Tuesday, 25 May 2010

Old ceremony for the new politics

The old ceremony, described in the previous post, took place today but was it the beginning of the new politics much talked about by David Cameron and Nick Clegg?

Conservative MP, Peter Lilley, opened the Queen's Speech debate by proposing to give thanks to Her Majesty for coming to Parliament. Traditionally the humble address, as it's called, is normally a witty speech and Mr. Lilley certainly told many jokes, but most of them were directed at the coalition.

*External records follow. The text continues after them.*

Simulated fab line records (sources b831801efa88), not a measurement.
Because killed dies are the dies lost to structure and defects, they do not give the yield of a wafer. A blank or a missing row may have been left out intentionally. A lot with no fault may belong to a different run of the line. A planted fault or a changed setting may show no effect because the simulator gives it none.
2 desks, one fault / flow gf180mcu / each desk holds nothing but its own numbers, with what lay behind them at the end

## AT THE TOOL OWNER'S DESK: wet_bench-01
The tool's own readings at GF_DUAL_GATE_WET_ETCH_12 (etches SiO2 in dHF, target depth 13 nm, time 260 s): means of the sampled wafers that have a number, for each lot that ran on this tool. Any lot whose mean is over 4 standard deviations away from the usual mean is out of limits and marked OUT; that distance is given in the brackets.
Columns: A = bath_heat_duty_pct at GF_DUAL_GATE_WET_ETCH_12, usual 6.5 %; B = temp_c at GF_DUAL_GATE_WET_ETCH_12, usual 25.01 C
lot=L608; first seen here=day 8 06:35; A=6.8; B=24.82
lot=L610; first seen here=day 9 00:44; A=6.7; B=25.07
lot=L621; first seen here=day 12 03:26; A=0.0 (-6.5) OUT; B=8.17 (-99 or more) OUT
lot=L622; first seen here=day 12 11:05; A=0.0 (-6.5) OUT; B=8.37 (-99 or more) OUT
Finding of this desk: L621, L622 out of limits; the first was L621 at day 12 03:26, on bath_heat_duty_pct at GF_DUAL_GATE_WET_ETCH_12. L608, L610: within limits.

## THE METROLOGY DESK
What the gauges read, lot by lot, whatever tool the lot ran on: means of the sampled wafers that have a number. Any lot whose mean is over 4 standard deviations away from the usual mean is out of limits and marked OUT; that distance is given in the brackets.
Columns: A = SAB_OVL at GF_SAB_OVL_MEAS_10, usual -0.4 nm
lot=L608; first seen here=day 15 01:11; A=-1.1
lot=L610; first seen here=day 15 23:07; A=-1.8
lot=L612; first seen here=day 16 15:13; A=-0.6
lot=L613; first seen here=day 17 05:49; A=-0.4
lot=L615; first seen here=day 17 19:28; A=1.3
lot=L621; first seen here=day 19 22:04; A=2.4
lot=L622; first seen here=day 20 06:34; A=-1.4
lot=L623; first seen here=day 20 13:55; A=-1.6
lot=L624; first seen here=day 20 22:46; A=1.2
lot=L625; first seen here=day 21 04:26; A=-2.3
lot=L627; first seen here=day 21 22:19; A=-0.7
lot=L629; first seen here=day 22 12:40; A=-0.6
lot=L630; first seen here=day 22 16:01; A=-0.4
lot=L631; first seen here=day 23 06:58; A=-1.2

The MP for Hitchin and Harpenden said he wondered whether he should now refer to Liberal Democrat MPs as "My Honourable Friends" (a form of address normally for when an MP is referring to members of his or her own party). Mr. Lilley suggested calling his new Liberal Democrat allies, "partners".

The jokes underlined an issue which might become very serious in the come months and years, which is, the Conservatives and Liberal Democrats simply don't like each other. The Prime Minister and Deputy Prime Minister seem to genuinely get along, but the rest of their MPs are not so keen.

Maybe time in power will help the two parties to bond, but there will be much argument and debate in the short term. Today's Queen's Speech was a mixture of Conservative and Liberal Democrat bills and many members of one party might find it difficult to vote for the policies of the other.

Compromise and restraint will be needed in the times ahead. For Westminster, that really will be new politics.